Corning had invented an expensive upgrade nobody wanted. It didn’t help that crash tests found that “head deceleration was significantly higher” on the windshields—the Chemcor might remain intact, but human skulls would not.

After pitches to Ford Motors and other automakers failed, Project Muscle was shut down and Chemcor was shelved in 1971. It was a solution that would have to wait for the right problem to arise.

When glass is hardened and strengthened it can withstand huge amounts of force from a lever press.
Photo: Max Aguilera-Hellweg
From above, Corning’s headquarters in upstate New York looks like a Space Invaders alien: Designed by architect Kevin Roche in the early ’90s, the structure fans out in staggered blocks. From the ground, though, the tinted windows and extended eaves make the building look more like a glossy, futuristic Japanese palace.

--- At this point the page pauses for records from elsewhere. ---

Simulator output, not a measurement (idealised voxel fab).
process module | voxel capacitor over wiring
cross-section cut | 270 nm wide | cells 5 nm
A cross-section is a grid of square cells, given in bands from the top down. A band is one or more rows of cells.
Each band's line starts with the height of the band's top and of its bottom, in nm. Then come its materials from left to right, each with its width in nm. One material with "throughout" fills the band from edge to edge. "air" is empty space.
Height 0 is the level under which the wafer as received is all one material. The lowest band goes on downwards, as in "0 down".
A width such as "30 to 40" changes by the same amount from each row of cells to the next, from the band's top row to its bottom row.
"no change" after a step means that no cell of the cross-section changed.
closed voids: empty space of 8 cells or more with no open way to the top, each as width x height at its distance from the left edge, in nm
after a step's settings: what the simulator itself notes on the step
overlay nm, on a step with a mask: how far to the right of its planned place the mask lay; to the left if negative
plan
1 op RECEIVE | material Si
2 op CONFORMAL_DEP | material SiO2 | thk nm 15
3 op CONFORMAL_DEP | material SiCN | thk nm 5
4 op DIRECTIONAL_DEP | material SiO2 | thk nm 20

The office of Wendell Weeks, Corning’s CEO, is on the second floor, looking out onto the Chemung River. It was here that Steve Jobs gave the 53-year-old Weeks a seemingly impossible task: Make millions of square feet of ultrathin, ultrastrong glass that didn’t yet exist. Oh, and do it in six months. The story of their collaboration—including Jobs’ attempt to lecture Weeks on the principles of glass and his insistence that such a feat could be accomplished—is well known. How Corning actually pulled it off is not.

Weeks joined Corning in 1983; before assuming the top post in 2005, he oversaw both the company’s television and specialty glass businesses. Talk to him about glass and he describes it as something exotic and beautiful—a material whose potential is just starting to be unlocked by scientists. He’ll gush about its inherent touchability and authenticity, only to segue into a lecture about radio-frequency transparency. “There’s a sort of fundamental truth in the design value of glass,” Weeks says, holding up a clear pebble of the stuff. “It’s like a found object; it’s cool to the touch; it’s smooth but has surface to it. What you’d really want is for this to come alive. That’d be a perfect product.”
Weeks and Jobs shared an appreciation for design. Both men obsessed over details. And both gravitated toward big challenges and ideas. But while Jobs was dictatorial in his management style, Weeks (like many of his predecessors at Corning) tends to encourage a degree of insubordination. “The separation between myself and any of the bench scientists is nonexistent,” he says. “We can work in these small teams in a very relaxed way that’s still hyperintense.”

Indeed, even though it’s a big company—29,000 employees and revenue of $7.9 billion in 2011—Corning still thinks and acts like a small one, something made easier by its relatively remote location, an annual attrition rate that hovers around 1 percent, and a vast institutional memory. (Stookey, now 97, and other legends still roam the halls and labs of Sullivan Park, Corning’s R&D facility.) “We’re all lifers here,” Weeks says, smiling. “We’ve known each other for a long time and succeeded and failed together a number of times.”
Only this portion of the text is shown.